Major-General Vyacheslav Borisov, Russian commander in the Gori region, escorts Georgian refugees near Gori August 17, 2008. Russian announced to the West on Sunday it would begin withdrawing forces from Georgia on Monday after a war that dealt a humiliating blow to the Black Sea state and raised fears for energy supplies to Europe. REUTERS/Gleb Garanich (GEORGIA) REUTERS/GLEB GARANICH
17 Aug 2008 08:54:05 GMT
By Oliver Bullough
By Oliver Bullough
NOVY AFON, Georgia, Aug 17 (Reuters) - The balance of power in Abkhazia is clear to anyone looking out to sea from the Novy Afon monastery.
Six Russian warships are visible through the cypresses below the orange and ochre building, and military trucks with their black number plates rumble along the coastal road.
Technically, the 50 monks here belong to the Georgian Orthodox Church. But they disagree. Just like their separatist republic's politicians who won a vicious war against Georgia in 1992-3, they have declared independence from the church there.

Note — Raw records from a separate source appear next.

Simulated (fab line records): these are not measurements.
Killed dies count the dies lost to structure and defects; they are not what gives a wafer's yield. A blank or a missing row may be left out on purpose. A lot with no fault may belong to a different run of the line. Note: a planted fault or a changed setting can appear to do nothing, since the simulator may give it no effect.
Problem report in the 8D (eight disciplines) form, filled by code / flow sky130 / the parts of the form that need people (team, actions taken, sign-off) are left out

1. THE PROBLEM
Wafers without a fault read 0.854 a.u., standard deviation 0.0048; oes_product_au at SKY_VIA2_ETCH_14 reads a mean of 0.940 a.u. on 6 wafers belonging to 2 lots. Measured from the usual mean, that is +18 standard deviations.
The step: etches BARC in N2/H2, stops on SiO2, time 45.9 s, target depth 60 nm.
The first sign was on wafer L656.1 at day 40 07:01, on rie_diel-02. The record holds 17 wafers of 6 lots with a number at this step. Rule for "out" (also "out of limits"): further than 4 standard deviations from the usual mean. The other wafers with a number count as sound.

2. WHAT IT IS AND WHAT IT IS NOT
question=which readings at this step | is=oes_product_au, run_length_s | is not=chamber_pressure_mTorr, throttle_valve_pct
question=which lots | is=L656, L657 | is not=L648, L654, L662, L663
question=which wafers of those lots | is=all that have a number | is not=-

"What does separatism mean anyway? It means you want to separate. And who do we want to separate from? From murderers," Father Vissarion, the head of the rebel state's church, told Reuters.
"If a man beats his wife, a court will allow her to leave him. People say we are Abkhazian separatists, but this means what? Are we supposed to be Georgians? We have nothing in common with them."
Father Vissarion's quest has gained fresh emphasis in recent days, although all other Orthodox churches still consider Abkhazia to be under Georgian spiritual control.
Abkhazia captured the last corner of its territory this week, after 15 years of uneasy peace maintained by Russian peacekeepers.
Their offensive took advantage of a powerful Russian operation against Georgian troops sent by President Mikheil Saakashvili to seize the second rebel region of South Ossetia.
The Georgian bombardment of South Ossetia that prompted the Russian invasion caused outrage in Abkhazia, and the 75 percent of Abkhazians who are Christians noticed that Georgian Patriarch Ilia II has not condemned it.
"Sadly, Ilia II sees problems through the prism of politics, and those are the politics of Saakashvili. He has not spoken out against the genocide in South Ossetia," said Hieromonk Ignation, a fellow religious rebel.
The Orthodox Church, once the religion of the Byzantine Empire, has always had close ties with its rulers.
Abkhazia's monks argue that they are just doing what Georgia itself did, since it took advantage of the 1917 revolution to re-establish its independence from the Russian Patriarchate.
Abkhazian clerics have been independent in the past, and had a patriarch until the early 19th century.
They now claim to be restoring their ancient rights.
Their path has not been easy. Most clerics fled during the 1992-3 war in which the Georgians lost control of Abkhazia.
The handful that remained, who chose Vissarion to lead them, had to cobble together a national church with priests borrowed from Russia.
The differences between the rebel priests and the Georgian hierarchy are great, even though Ilia II has himself appealed for peace.
"Georgia has had harder times and still managed to overcome," Ilia II said, in comments on the Georgian Patriarchate's web site.
In the circumstances, it was perhaps unsurprising that the Abkhazian priests organised a service on Sunday for the crews of the six naval vessels out in the bay.
They were also extremely accommodating to the hundreds of Russian tourists arriving every hour.
As Ignation said farewell with a quick squeeze on the arm, a Russian tourist dressed in pink hotpants, a purple vest and sparkly sandals approached him and asked for a blessing.
With only a sailor's cap over her long, blonde hair, she could not have looked more out of place next to Ignation, whose robe and hat made him resemble a huge, bearded crow.
"I bless you," he said. "But I do think you should at least cover up a bit."